Yesterday, I looked at the circuit court opinions that Judge Sotomayor authored. I came to the conclusion that, while she has yet to author an opinion that granted habeas relief, she has, more often than not, interpreted the AEDPA in a way that can be looked at as favorable for habeas petitioners. Her circuit court opinions provide ammunition for both sides in the debate, but generally show that she will probably reside somewhere to the right of Souter on the political spectrum in habeas cases.
What do her district court opinions show?
As I mentioned yesterday, I was able to find 16 published habeas decisions. She ruled against the habeas petitioner in every single one. This is not to say that these are her only habeas opinions. There could be some unpublished decisions, including one that could have granted habeas relief. But that's pretty unlikely. When a district court judge grants habeas corpus, the judge is typically going to be writing a detailed opinion that thoroughly addresses every aspect of the claim. The judge is going to want to protect herself from getting reversed, which will require that every part of the analysis be solid. Based on the amount of energy expended on such cases, the judge will request that the opinion be published as it will typically be an opinion that the judge is proud of. Further, a habeas grant is often big news and can be a landmark, defining opinion, and the law reporters (who I believe are the ones who ultimately decide whether to publish an opinion) are aware of all of this. They know that a grant is a big deal and will usually publish it, particularly when a judge requests that it be published.
Thus, I believe it is safe to say that the lack of a published opinion in which Sotomayor granted habeas relief means that she never did.

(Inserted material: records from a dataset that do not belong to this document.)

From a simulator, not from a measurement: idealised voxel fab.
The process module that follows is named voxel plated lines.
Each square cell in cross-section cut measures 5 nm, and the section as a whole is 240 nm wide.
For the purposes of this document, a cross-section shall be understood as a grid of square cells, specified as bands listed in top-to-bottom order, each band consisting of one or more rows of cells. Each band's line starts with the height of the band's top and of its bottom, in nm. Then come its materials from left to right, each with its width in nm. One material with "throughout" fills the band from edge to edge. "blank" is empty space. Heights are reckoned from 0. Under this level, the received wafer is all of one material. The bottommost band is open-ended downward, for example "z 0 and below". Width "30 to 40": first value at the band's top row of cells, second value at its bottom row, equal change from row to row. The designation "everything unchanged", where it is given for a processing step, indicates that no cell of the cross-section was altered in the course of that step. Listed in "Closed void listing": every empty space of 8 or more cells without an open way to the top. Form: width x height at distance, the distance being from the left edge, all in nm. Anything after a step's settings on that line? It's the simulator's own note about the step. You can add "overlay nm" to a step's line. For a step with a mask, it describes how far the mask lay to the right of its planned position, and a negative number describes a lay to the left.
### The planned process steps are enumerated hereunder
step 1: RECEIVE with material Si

However, she was only a district court judge for about 6 years. Considering the fact that we have
recently learned that habeas relief is granted less than 1 percent of the time, the fact that Sotomayor did not grant habeas relief in those 6 years (particularly because she only seemed to have been assigned to less than 20 cases) is not really that suprising or revealing. When added together with her 12 other habeas denials at the circuit level, it becomes a bit more revealing. But today we are looking at the district court decisions.
Is there anything else in these decisions, besides the outcome, that is of value here?
Actually, there is and it demonstrates that she is clearly not a liberal, in any sense of the word, in habeas cases.
There are two important things that I can see to support this. First, as Kent Scheidegger stated in his
analysis (discussed in my previous
post), Sotomayor ruled against a habeas petitioner on a claim soon after a different district court judge in the same district had ruled in the petitioner's favor. In a case called Rodriguez, Judge Sotomayor held that the newly imposed one-year statute of limitations created by the AEDPA (see FAQ 2 and 6) did not violate the Suspension Clause. I am assuming that everybody knows what the Suspension Clause is (Okay, it says, "The privilege of the Writ of Habeas Corpus shall not be suspended, unless when in Cases of Rebellion or Invasion the public Safety may require it."). Another judge had ruled right before Rodriguez that the statute of limitations did violate the Suspension Clause.
If Sotomayor was a liberal activist judge, she would have leaped in line behind this other judge and found this part of the AEDPA to be unconstitutional. However, she did not and ruled against the habeas petitioner. Notably, the Second Circuit affirmed Sotomayor's opinion "for substantially the reasons stated" in her opinion.
There is another subtle aspect of her habeas decisions that demonstrate that she is far from a liberal. It also has to do with the statute of limitations. Prior to the AEDPA, there was no time limit on filing a habeas petition. It could be filed years and years after a conviction became final. The AEDPA changed that and instituted a one-year statute of limitations for filing a habeas petition. The one-year statute of limitations could easily be applied to those petitioners whose convictions had not yet become final.
But what about those petitioners whose convictions had already become final? Especially those whose one-year time limit had run out long before the AEDPA was based.
When faced with this issue, most circuit courts followed the typical path of granting petitioner one year from the date that the AEDPA became effective to file their petitions. It was a reasonable, workable way of approaching the situation.
Of course, the Second Circuit did not do it that way. Instead, in a case called Peterson, the Second Circuit concluded that these habeas petitioners would only be granted a "reasonable time" to file a petition after the effective date of the statute. In other words, a petition would be considered timely if it was filed within a reasonable time of the effective date of the statute. Of course, the Second Circuit did not define what would be reasonable. Instead, the case apparently gave the district court's a wide range of discretion in determining what would be a reasonable time on a case by case basis.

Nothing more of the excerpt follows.